From Jan. 1 through Thursday, 79 Philadelphia officers have been accepted into the city’s Deferred Retirement Option Program, meaning they intend to retire within four years, according to Mayor Jim Kenney’s office. During the same time period last year, just 13 officers had been accepted into the program, the office said.

The Philadelphia Police Department is budgeted to have 6,380 officers, but currently has just 6,112, leaving 268 vacancies, officials said.

Law enforcement officials attributed the decline in interest in police jobs to a confluence of events, from the national outcry over the death of George Floyd in Minneapolis and the murder trial of his convicted killer, former Officer Derek Chauvin, to the fatal shooting of Walter Wallace Jr. at the hands of Philadelphia police to general mistrust of police authority.

“Every action has a reaction. When you vilify every police officer for every bad police officer’s decision, (people) don’t want to take this job anymore,” said Pat Colligan, president of the New Jersey State Policemen’s Benevolent Association, the state’s largest police union

“It’s been a very trying and difficult time to put on the badge every day,” he added. “There’s a recruiting crisis.”

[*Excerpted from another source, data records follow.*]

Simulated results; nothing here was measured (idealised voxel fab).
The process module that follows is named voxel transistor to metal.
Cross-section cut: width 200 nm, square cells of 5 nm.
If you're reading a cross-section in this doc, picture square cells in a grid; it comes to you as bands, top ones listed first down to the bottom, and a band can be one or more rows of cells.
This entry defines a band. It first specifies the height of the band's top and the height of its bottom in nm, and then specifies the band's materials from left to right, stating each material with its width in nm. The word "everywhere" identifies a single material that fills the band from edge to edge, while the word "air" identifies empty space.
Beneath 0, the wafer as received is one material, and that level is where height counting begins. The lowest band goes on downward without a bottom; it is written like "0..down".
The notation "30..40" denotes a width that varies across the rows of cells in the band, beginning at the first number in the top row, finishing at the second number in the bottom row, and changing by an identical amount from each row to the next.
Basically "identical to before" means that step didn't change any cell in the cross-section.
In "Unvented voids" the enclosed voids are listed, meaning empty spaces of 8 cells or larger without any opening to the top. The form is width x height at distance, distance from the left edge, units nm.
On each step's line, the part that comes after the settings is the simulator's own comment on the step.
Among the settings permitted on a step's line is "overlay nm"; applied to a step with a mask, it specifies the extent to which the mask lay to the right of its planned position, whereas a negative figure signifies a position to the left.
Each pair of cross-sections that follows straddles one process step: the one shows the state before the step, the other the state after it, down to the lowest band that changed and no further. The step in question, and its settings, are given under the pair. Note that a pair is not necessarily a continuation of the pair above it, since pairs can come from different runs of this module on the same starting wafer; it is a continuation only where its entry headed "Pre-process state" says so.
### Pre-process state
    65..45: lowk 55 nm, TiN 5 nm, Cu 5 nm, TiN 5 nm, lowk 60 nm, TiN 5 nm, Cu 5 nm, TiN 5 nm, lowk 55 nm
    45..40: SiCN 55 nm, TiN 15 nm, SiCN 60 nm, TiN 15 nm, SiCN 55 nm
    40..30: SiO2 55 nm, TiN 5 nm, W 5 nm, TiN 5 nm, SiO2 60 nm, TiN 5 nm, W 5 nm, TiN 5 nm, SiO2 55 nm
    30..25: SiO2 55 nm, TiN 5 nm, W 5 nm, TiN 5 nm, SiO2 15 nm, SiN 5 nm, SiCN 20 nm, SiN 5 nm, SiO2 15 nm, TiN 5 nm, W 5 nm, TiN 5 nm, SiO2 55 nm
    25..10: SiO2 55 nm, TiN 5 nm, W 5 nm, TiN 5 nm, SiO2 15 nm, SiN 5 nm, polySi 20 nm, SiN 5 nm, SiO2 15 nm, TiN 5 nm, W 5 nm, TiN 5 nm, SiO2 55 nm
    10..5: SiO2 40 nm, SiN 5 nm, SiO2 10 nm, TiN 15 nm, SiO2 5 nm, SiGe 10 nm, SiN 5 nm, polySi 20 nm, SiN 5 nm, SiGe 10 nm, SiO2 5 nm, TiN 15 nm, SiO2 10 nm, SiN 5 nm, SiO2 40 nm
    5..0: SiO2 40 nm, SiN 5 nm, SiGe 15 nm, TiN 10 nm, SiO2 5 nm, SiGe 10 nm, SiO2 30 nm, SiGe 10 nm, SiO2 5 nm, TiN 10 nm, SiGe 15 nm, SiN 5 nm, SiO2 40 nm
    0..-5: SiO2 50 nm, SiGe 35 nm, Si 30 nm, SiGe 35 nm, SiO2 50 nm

Departments across the country are grappling with the fallout of Floyd’s murder, said Jack Rinchich, president of the 4,000-member National Association of Chiefs of Police.

“There’s no doubt in my mind that what’s transpiring in our nation today is contributing to the lack of retention and the difficulty in hiring new officers. A lot of cops right now in view of the environment are saying, ‘Hey, I’ve gone 20, 30 years without being sued, shot or divorced. I’m going to get out while I have an opportunity,’ ” Rinchich said.

Officers are demoralized, he said, by some departments’ decisions to eliminate specialized units, such as SWAT and K-9 teams, and from local officials freezing and cutting police budgets and debating whether to strip officers of qualified immunity, which shields them from being sued in most cases.

[Read: What young cops want (and what police leaders can do about it]

Haverford Township Police Chief John Viola, who also serves as president of the Delaware County Police Chiefs Association, said larger departments that regularly fill recruit classes are trying to pump up falling numbers by making the application process more accessible.

Some departments are footing the bill for the police academy, an expense previously shouldered by prospective recruits. Others are waiving application fees as well, essentially eliminating the cost of entry to the department.

”It’s something that all departments have recognized as something that’s getting harder and harder,” Viola said. “People don’t want to be police anymore. It’s a good job, and good-paying job, but when you look at national news every day, people just don’t want to be officers.”

His own department, in previous years, would get applicant pools of 200 or 300. So far during the current open call for applicants, which ends April 30, only 72 people have applied, he said.

In New Jersey, Col. Patrick Callahan, the acting superintendent of the New Jersey State Police, said the state’s largest police agency is facing a “historically low” applicant pool this year.

As of Thursday morning, the agency had received 2,670 qualified applicants in its current recruitment drive.

The last time the agency had an online application process, he said, was two years ago, when 5,000 qualified applicants applied. And in 1993, when he applied to the force, there were about 15,000 applicants at a time when the police force had about the same size as today, he said.

Callahan agreed that, “what we are seeing around the country” with the killing of George Floyd and others is contributing to the lower recruitment numbers.

However, there are some departments that have yet to experience recruitment declines.

”From our perspective, the Pennsylvania State Police have never had a problem attracting applicants. Part of that has to do with the very attractive pay and benefits we offer our recruits, and the breadth and depth of opportunity that the department provides people to take on many roles and advance their career” said Ryan Tarkowski, state police spokesperson.

The starting salary, he said, is $63,364. “We have far more applications coming in than we have spots available,” he said.

Barnegat Police Chief Keith Germain said his Ocean County, N.J., department has seen an increase in applicants. Last year, about 400 people signed up for an application test compared to about 200 a decade ago, he said.